Interest Rate Policy
Under the Financial sector reform program, a flexible interest policy was formulated. According to that, banks are free to charge/fix their deposit (Bank /Financial Institutes) and Lending (Bank /Financial Institutes) rates other than Export Credit.  At present, except Pre-shipment export credit and agricultural lending, there is no interest rate cap on lending for banks. Yet, banks can differentiate interest rate up to 3% considering comparative risk elements involved among borrowers in same lending category. With progressive deregulation of interest rates, banks have been advised to announce the mid-rate of the limit (if any) for different sectors and the banks may change interest 1.5% more or less than the announced mid-rate on the basis of the comparative credit risk. Banks upload their deposit and lending interest rate in their respective website.

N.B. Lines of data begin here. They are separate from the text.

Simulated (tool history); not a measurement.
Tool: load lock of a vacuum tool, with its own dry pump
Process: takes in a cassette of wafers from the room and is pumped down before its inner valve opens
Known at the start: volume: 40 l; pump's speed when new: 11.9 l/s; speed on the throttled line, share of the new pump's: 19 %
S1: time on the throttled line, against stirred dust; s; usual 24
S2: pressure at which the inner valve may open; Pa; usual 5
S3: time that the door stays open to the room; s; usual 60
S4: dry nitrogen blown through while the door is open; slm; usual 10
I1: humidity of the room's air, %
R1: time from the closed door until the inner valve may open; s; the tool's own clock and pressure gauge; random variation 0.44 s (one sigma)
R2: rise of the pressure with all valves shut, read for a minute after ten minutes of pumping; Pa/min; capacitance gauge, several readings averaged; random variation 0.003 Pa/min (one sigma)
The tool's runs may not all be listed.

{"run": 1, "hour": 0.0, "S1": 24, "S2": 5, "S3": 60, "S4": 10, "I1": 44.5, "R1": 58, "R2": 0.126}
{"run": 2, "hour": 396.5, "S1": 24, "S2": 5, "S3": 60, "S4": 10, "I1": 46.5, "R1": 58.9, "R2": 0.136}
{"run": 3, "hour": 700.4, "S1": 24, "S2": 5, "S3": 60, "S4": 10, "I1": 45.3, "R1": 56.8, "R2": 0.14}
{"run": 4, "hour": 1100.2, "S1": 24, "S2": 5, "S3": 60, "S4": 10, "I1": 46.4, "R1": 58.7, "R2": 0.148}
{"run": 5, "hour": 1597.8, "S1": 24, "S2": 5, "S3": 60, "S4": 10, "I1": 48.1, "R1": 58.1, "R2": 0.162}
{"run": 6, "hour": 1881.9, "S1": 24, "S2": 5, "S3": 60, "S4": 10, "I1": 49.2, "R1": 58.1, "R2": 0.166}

Capital Adequacy for Banks and FIs
Basel-III has been introduced with a view to strenghening the capital base of banks with the goal of promoting a more resilient banking sector. The Basel III regulation will be adopted in a phased manner starting from the January 2015, with full implementation of capital ratios from the beginning of 2019. Now, scheduled banks in Bangladesh are required to maintain minimum capital of Taka 4 billion or Capital to Risk Weighted Assets Ratio (CRAR) 10%, whichever is higher. In addition to minimum CRAR, Capital Conservation Buffer (CCB) of 2.5% of the total RWA is being introduced which will be maintained in the form of CET1. Besides the minimum requirement all banks have a process for assessing overall capital adequacy in relation to their risk profile and a strategy for maintaining capital at an adequate level.

For FIs, full implementation of Basel-II has been started in January 01, 2012 (Prudential Guidelines on Capital Adequacy and Market Discipline (CAMD) for Financial Institutions). Now, FIs in Bangladesh are required to maintain Tk. 1 billion or 10% of Total Risk Weighted Assets as capital, whichever is higher.

Deposit Insurance
The deposit insurance scheme (DIS) was introduced in Bangladesh in August 1984 to act as a safety net for the depositors. All the scheduled banks Bangladesh are the member of this scheme Bank Deposit Insurance Act 2000. The purpose of DIS is to help to increase market discipline, reduce moral hazard in the financial sector and provide safety nets at the minimum cost to the public in the event of bank failure. A Deposit Insurance Trust Fund (DITF) has also been created for providing limited protection (not exceeding Taka 0.01 million) to a small depositor in case of winding up of any bank. The Board of Directors of BB is the Trustee Board for the DITF. BB has adopted a system of risk based deposit insurance premium rates applicable for all scheduled banks effective from January - June 2007. According to new instruction regarding premium rates, problem banks are required to pay 0.09 percent and private banks other than the problem banks and state owned commercial banks are required to pay 0.07 percent where the percent coverage of the deposits is taka one hundred thousand per depositor per bank. With this end in view, BB has already advised the banks for bringing DIS into the notice of the public through displaying the same in their display board.

Insurance Authority
Insurance Development and Regulatory Authority (IDRA) was instituted on January 26, 2011 as the regulator of insurance industry being empowered by Insurance Development and Regulatory Act, 2010 by replacing its predecessor, Chief Controller of Insurance. This institution is operated under Ministry of Finance and a 4 member executive body headed by Chairman is responsible for its general supervision and direction of business.
IDRA has been established to make the insurance industry as the premier financial service provider in the country by structuring on an efficient corporate environment, by securing embryonic aspiration of society and by penetrating deep into all segments for high economic growth. The mission of IDRA is to protect the interest of the policy holders and other stakeholders under insurance policy, supervise and regulate the insurance industry effectively, ensure orderly and systematic growth of the insurance industry and for matters connected therewith or incidental thereto. 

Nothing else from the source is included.